BISHOP JAMES WALKER HOOD
born in Kennett Township, Chester County, Pa., May 30, 1831. His father’s house being near the line between freedom and slavery was a station of the Underground Railroad. Hence, the boy was very early impressed with the evils of slavery and imbibed an intense hatred toward that institution, and an intense love for his afflicted race. This sentiment has been a great factor in shaping his conduct through life. His moral and religious convictions were fixed in early life. He was sensible of a call to the ministry, but hesitated a long time because he felt a lack of necessary qualification. He was licensed to preach in 1856; ordained a deacon in 1860; elder in 1862, and bishop in 1872. He entered upon a course of studies soon after he was licensed, and has been a hard student ever since.
His first appointment was to a mission in Nova Scotia. In December, 1861, he was appointed to missionary work in the South. Following the army, he reached New Berne, N. C., January 20, 1864. As a traveling minister he always had encouraging success, especially in North Carolina, in which State his denomination has a larger following than in any other. Two of its most important institutions are located there, namely, the Publication House at Charlotte and Livingstone College at Salisbury. Bishop Hood is one of the founders of the college, and has been President of the Board of Trustees during its entire history.

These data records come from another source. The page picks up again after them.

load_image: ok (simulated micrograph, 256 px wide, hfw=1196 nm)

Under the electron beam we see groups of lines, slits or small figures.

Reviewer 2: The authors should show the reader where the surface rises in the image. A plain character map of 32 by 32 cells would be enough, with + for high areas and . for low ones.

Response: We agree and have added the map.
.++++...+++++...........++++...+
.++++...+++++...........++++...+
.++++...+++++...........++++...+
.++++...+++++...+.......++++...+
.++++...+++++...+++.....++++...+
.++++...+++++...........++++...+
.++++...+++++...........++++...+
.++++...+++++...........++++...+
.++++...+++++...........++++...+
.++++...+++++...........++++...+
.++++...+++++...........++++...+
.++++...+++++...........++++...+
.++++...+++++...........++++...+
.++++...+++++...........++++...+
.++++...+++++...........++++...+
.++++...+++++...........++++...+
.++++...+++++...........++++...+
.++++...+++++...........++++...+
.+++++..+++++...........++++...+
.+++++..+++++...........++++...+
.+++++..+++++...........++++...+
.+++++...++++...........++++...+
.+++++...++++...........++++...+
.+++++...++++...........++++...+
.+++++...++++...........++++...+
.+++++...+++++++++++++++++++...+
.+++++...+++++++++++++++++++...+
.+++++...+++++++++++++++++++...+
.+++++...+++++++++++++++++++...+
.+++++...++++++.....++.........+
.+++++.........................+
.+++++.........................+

He has been married three times, and has six living children, all of whom have been mainly educated at this institution. The Bishop is an untiring worker, and has traveled as much as 20,000 miles a year. He once preached forty-five sermons in thirty-one days, driving from five to twenty-five miles a day. He is a natural presiding officer and governs his conferences with an ease and quietness that is astonishing.
He is an author. His first work was a book of twenty-five sermons. The second a pamphlet, “Know, Do, and Be Happy.” The third, a history of the A. M. E. Zion Church (625 pages).
The fourth a pamphlet, “The True Church, the Real Sacrifice, the Genuine Membership.” His fifth, and most important, is, “The Plan of the Apocalypse.” He has in manuscript, a work on the Millennium; also the material for a second book of sermons, and is now writing an Autobiography.
Bishop Haygood of the M. E. Church South, who wrote the introduction to the Book of Sermons, says: “Bishop Hood has traveled the continent to and fro. His ability, his eloquence, his zeal and usefulness, have commanded the respect and confidence of the best people of both races.
As one of the members of the Ecumenical Conference that met in London in 1881, Bishop Hood made a lasting impression.